Hey I recently saw a Family Guy episode where they said that if Christianity didn't exist so the Dark Ages wouldn't have happened and therefore we would be much more advanced then we are right now. Is that true? If the Dark Ages didn't happen would we be much more advanced in tech and science? I know the answer is probably yes but I just find it very depressing to believe because I am high tech guy.
I was told that the Dark Ages was a time where nobody believe in god and therefore they went chaotic. Therefore resulting in the inability to concentrate and make scientific advacements.
The Italian scholar Frances Petrarch coined the phrase Dark Age. He said,
"Amidst the errors there shone forth men of genius, no less keen were their eyes, although they were surrounded by darkness and dense gloom". Petrarch was criticizing the stagnation of accomplishments by the secular. Religion and belief in God didn’t disappear during that time in history.
From Wikipedia,
The
Dark Ages is a term in historiography referring to a period of cultural decline or societal collapse that supposedly took place in Western Europe between the fall of Rome and the eventual recovery of learning.
The
Middle Ages of European history (adjective form medieval or mediæval) was a period in history which lasted for roughly a millennium, commonly dated from the fall of the Western Roman Empire in the 5th century to the beginning of the Early Modern Period in the 16th century, marked by the division of Western Christianity in the Reformation, the rise of humanism in the Italian Renaissance, and the beginnings of European overseas expansion.
Until the Renaissance (and for some time after that), the standard scheme of history was to divide history into six ages, inspired by the biblical six days of creation, or four monarchies based on Daniel 2:40. The early Renaissance historians, in their glorification of all things classical, declared two periods in history, that of Ancient times and that of the period referred to as the "Dark Age".

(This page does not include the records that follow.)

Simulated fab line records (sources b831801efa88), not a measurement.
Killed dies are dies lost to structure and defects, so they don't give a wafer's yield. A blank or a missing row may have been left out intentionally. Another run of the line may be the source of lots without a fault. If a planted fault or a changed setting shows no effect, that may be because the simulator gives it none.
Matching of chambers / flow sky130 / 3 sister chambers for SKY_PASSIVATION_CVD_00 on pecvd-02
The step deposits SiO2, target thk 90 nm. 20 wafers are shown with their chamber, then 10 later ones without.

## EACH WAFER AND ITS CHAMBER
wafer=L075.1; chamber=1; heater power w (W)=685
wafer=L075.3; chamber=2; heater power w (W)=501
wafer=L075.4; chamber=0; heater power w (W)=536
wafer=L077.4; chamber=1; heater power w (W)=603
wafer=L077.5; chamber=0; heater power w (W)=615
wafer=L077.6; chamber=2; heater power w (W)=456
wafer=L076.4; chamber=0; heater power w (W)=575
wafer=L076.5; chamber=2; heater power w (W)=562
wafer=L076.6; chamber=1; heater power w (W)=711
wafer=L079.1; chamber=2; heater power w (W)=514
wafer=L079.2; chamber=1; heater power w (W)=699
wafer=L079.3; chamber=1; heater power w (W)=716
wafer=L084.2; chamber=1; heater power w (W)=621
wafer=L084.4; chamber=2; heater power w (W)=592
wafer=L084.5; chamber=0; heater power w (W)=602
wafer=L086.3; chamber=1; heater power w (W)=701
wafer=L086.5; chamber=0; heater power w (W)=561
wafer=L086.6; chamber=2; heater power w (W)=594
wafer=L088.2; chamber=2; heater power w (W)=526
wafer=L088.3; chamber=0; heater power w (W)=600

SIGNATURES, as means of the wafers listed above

When modern scholarly study of the Middle Ages arose in the 19th century, the term "Dark Ages" was at first kept, with all its critical overtones. Although it was never the more formal term (universities named their departments "medieval history" not "Dark Age history"), it was widely used, including in such classics as Edward Gibbon's
The History of the Decline and Fall of the Roman Empire, which expressed the author's contempt for the "rubbish of the Dark Ages". However, the early 20th century saw a radical re-evaluation of the Middle Ages, and with it a calling into question of the terminology of darkness. Historiographer Denys Hay exemplified this when he spoke ironically of "the lively centuries which we call dark". It became clear that serious scholars would either have to redefine the term or abandon it.